Media Rock Star Chevy Nova
posted by June 14 at 10:52 AMon
For a Hollywood popcorn flick starring Mark Wahlberg as the lead singer of a fictional metal group called Steel Dragon, 2001’s Rock Star just didn’t add up to the ant-snorting, JD-shooting spectacle it should’ve been.
I rented the DVD on the recommendation of my Wahlberg-phile cousin, expecting debauchery—shredding, screaming, groupie-banging, the works. What I got instead was a glorified (but colorfully depicted) representation of Pittsburgh’s “tribute” band scene in the mid-’80s; a bunch of awesomely, flamboyantly androgenous costumes and hair styles; one thrilling concert scene; and a pretty flacid story that wrapped up far too neatly. The back stage partying scenes were pat and predictable and more than a little cliche; the ease with which Wahlberg’s character drifted in and out of them was a stretch. Not that the movie was all bad, per se, but it certainly wasn’t good.
If anything, Rock Star called out just how formulaic the whole “rock star” lifestyle and archetype are, ripe for easy spoofing, easy to exaggerate and replicate. Steel Dragon’s core tracks—by-the-numbers Priest/Maiden/Leppard pastiches with titles and choruses like “Stand Up and Shout” and “Wasted Generation”—mimicked so closely their source material that they were interchangable. Fans of those real bands could be fans of the movie’s fake band, no questions asked, no suspended disbelief necessary.
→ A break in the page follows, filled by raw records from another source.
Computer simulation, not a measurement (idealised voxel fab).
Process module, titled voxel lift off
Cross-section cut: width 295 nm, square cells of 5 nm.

Out of an entire movie based on modern rock ‘n’ roll, only the final scene was really insightful or goose-bumpy. Wahlberg’s character, Chris “Izzy” Cole, has quit his ultimate rock star job to head to Seattle for a lifetime of coffee shop troubadouring, sweetened by the babe-next-door support of Jennifer Aniston. The scene must’ve taken place sometime in the late ’80s, just as hair metal was being overshadowed by home-grown grunge, and with a chopped hairdo and a crunchy power ballad, Cole is on the road to redemption in the city that permanently altered the very notion of rock stardom he first embraced. Too neat for a real rock ‘n’ roll ending, sure, but one that at least goes a bit deeper than the pop-metal musings of the rest of the film.